Perhaps the most promising approach utilizes passive dynamics where the momentum of swinging limbs is used for greater efficiency. It has been shown that totally unpowered humanoid mechanisms can walk down a gentle slope, using only gravity to propel themselves. Using this technique, a robot need only supply a small amount of motor power to walk along a flat surface or a little more to walk up a hill. This technique promises to make walking robots at least ten times more efficient than ZMP walkers, like ASIMO.[90][91]

A modern passenger airliner is essentially a flying robot, with two humans to manage it. The autopilot can control the plane for each stage of the journey, including takeoff, normal flight, and even landing.[92] Other flying robots are uninhabited and are known as unmanned aerial vehicles (UAVs). They can be smaller and lighter without a human pilot on board, and fly into dangerous territory for military surveillance missions. Some can even fire on targets under command. UAVs are also being developed which can fire on targets automatically, without the need for a command from a human. Other flying robots include cruise missiles, the Entomopter, and the Epson micro helicopter robot. Robots such as the Air Penguin, Air Ray, and Air Jelly have lighter-than-air bodies, propelled by paddles, and guided by sonar.

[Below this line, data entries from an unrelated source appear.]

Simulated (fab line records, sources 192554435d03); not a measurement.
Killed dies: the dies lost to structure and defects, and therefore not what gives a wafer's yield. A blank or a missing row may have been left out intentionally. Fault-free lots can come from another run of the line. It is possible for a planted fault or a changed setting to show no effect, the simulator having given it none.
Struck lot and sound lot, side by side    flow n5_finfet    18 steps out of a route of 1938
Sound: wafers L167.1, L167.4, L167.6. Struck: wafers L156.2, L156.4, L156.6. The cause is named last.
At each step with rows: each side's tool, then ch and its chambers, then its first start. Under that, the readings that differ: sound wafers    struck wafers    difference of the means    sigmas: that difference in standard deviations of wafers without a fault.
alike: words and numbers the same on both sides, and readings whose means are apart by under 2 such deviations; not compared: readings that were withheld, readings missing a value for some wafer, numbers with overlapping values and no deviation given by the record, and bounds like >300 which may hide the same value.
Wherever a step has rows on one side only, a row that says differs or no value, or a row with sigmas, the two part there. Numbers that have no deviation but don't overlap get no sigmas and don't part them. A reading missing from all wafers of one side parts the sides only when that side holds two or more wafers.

Several snake robots have been successfully developed. Mimicking the way real snakes move, these robots can navigate very confined spaces, meaning they may one day be used to search for people trapped in collapsed buildings.[93] The Japanese ACM-R5 snake robot[94] can even navigate both on land and in water.[95]

A small number of skating robots have been developed, one of which is a multi-mode walking and skating device. It has four legs, with unpowered wheels, which can either step or roll.[96] Another robot, Plen, can use a miniature skateboard or roller-skates, and skate across a desktop.[97]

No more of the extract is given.